The Gift of the Spirit

A reflection on Pentecost Sunday by Mother Maria Michael Newe, OSB

In Eden, after the Fall, the focus of Adam and Eve that was once directed toward God and eternal things was drawn to earth like a magnet. Love was twisted from being centered on God to being centered on self, and this is the great tragedy of our fallen state. But Pentecost changes everything for us. The Holy Spirit gives us the ability to strive to love rightly again. The gift of the Spirit prompts us to hate the weeds (our sins) that keep trying to take root in our souls. Our goal should be to return to Eden in our souls; and we do this through contrition and Reconciliation, responding to the Spirit’s promptings to continually uproot our vices by sorrowing over them and seeking the loving mercy of the Father. Remember the parable that Jesus Himself uses to teach us about the love of our Father in Luke 15, and let us never tire of running to the One who receives us as the loving father receives his prodigal son.

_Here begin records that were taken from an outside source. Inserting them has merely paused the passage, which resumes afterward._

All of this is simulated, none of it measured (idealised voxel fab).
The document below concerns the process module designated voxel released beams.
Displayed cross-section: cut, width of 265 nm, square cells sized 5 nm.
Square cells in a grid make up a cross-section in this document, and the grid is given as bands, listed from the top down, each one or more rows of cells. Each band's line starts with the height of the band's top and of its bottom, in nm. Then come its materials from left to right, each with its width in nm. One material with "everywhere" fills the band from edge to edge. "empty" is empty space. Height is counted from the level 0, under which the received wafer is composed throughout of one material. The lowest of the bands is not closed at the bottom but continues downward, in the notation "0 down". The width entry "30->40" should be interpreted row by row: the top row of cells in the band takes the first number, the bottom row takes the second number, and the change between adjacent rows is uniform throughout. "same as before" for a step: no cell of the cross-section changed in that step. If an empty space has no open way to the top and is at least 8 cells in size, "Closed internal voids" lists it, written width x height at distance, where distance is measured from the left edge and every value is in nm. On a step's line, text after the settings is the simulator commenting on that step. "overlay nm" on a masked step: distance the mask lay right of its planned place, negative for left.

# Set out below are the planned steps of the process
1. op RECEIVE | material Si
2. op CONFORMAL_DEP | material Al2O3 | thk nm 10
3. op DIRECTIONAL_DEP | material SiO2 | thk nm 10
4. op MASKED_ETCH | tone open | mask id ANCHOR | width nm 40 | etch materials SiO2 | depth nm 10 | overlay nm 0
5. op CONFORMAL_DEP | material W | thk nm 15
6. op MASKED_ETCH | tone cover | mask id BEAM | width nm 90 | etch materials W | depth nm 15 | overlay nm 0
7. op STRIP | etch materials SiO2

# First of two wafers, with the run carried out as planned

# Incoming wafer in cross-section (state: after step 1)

Not only does the Spirit grant us the grace of conversion; various virtues and gifts are given as well. In The Dialogue of St. Catherine of Siena, we read her beautiful insight into how the Lord deigned that we each receive different virtues in order to build each other up, to build up the Body of Christ for the good of the world. The Lord said to her, “Why do I give this person one virtue and that person another, rather than giving them all to one person? It is true that all the virtues are bound together, and it is impossible to have one without having them all. But I give them in different ways so that one virtue might be, as it were, the source of all the others. So to one person I give charity as the primary virtue, to another justice, to another humility, to another a lively faith or prudence or temperance or patience, and to still another courage. … I have distributed them all in such a way that no one has all of them. Thus have I given you reason—necessity, in fact—to practice mutual charity. For I could well have supplied each of you with all your needs, both spiritual and material. But I wanted to make you dependent on one another so that each of you would be my minister, dispensing the graces and gifts you have received from me” (click here for full text of The Dialogue of St. Catherine of Siena). How very cunning of the Lord to make us need one another. Do you know what your primary virtue is? Ask! Ask! I need your gifts. The Church needs your gifts. Strive eagerly to know our virtues so that we can serve each other well. Remember that without the virtue of love, all the virtues count for nothing. Yes, above all, we must strive to love as God does, first of all by allowing ourselves to be loved by God. Then we will restore Eden in our souls, and in this way bring the Kingdom of God to earth. May we all do this, and may He bring us all together to life everlasting!